However, the article continues, candid photos from the Frieda Hull estate – up for bids at Julien’s Auctions this weekend – show a “lighter side” of Marilyn, suggesting that “the tragedy of her story does not mean that she lacked for moments of happiness—or at least moments when she appeared to be happy.”

The Frieda Hull collection ranges from approximately Lots 605-788 of the Julien’s sale, and is well worth a closer look. Time have featured some of the most striking images on offer, and I’ve posted a few more below.

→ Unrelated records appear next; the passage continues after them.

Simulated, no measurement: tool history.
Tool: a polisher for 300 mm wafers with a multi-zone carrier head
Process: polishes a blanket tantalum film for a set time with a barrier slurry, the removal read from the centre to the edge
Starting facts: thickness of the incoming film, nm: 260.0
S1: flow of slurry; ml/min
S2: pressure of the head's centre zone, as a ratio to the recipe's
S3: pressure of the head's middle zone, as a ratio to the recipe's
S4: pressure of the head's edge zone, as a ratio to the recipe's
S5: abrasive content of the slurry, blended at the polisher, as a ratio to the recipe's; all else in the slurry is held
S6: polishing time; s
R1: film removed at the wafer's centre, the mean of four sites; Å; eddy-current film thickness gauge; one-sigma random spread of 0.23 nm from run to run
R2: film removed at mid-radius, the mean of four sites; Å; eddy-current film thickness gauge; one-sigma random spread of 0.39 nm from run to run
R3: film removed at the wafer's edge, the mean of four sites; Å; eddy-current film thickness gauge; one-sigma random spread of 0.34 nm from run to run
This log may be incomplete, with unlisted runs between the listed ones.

Signed photo of Marilyn in New York, 1955
Signed photo of Marilyn in New York, 1955
Returning from her Jamaican honeymoon with Arthur Miller, 1957
Returning from her Jamaican honeymoon with Arthur Miller, 1957
Marilyn attends a screening of 'The Prince and the Showgirl', 1957
Marilyn attends a screening of ‘The Prince and the Showgirl’, 1957
Leaving her New York apartment in 1959, en route to meet Khrushchev in Hollywood
Leaving her New York apartment in 1959, en route to meet Khrushchev in Hollywood
Attending Josephine Baker's revue in Los Angeles, 1960
Attending Josephine Baker’s revue in Los Angeles, 1960

Frieda Hull also collected original memorabilia, including movie stills, studio portraits and lobby cards. She compiled scrapbooks and home movies, and even owned a scarf of Marilyn’s, and a Gladstone Hotel menu signed by MM and Arthur Miller – not to mention a Monroe Six badge!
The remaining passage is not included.